The shame.
Hands down, it is in the top 5 most embarrassing moments of my life. I said I didn’t want to go on the Apps for this exact reason; the high potential for embarrassment and my propensity for deep shame. Yet, in the spirit of the moment, and in good-will to my friend, I signed up to Bumble and Hinge for one week only on holiday in New York.
My friend, completely transparent on the matter, thought that if I got on the Apps there was a chance I might fall in love and move to New York. Surprisingly this is a friend of some 18 years, she should have known better but bless her for trying.
She gave assistance building the profiles because my vocabulary for these things is limited and I find it difficult to make myself sound approachable in one sentence or less. Apparently, the aim of the game is not to be acerbic and snooty; my Resting Bitch Attitude is not appropriate here.

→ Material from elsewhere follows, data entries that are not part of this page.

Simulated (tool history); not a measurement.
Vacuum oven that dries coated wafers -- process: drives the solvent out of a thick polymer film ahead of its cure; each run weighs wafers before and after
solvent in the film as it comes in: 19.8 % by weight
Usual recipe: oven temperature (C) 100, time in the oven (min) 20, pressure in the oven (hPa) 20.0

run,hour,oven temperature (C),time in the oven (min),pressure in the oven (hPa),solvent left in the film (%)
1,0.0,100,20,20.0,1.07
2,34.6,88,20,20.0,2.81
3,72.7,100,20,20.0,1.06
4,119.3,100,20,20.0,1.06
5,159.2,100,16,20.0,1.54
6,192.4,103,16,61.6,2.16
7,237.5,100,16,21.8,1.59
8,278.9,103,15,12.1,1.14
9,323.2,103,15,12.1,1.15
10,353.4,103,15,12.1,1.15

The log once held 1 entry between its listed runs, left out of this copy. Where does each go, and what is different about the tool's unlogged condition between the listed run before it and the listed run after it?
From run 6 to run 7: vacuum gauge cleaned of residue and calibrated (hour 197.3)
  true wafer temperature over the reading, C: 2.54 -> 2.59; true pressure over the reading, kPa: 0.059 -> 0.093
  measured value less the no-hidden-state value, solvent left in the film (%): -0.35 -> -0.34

In line with my theory that I am only attractive to the under 30’s, over 70’s and married men, I soon had a conversation going with a man whom I later discovered was only 26. Not being familiar with the workings of the Apps I wasn’t 100% how to check this prior to chatting or to check boxes that took this age group out of my potential matches, it was a rookie mistake.
He is humourous and witty and, surprisingly as he is American, I only had to explain one thing to him which was the word ‘wanker’. Outside of this, he got my jokes and if he didn’t, he certainly covered it up really well. He doesn’t live in New York; he’s just working there remotely for the week and wants to meet up but can’t in the evenings for some reason and could we meet in the day for a coffee or a walk?
In the day? A date in the daylight? A first date in the day light with coffee? Really? Who does that? Is that like a new millennial thing? Hold on… I’m not sure he’s even a millennial, is he too young to be a millennial…?
He tells me where he is staying and stupidly, I tell my friend. We end up at Nordstrom my friend and I, the following day, and as a side note, I buy a pair of orange Birkenstocks for the next leg of my holiday to Sri Lanka. The high point of this story.
Nordstrom is right near where he is staying and under duress, I let him know I’m there and tell him I’m in ladies shoes on the 2nd floor. Shortly after, he messages to say he’s in men’s coats on the 1st floor, I reply that I’m in the café on the lower ground. This annoying back and forth comes to end on the ground floor in perfume and cosmetics.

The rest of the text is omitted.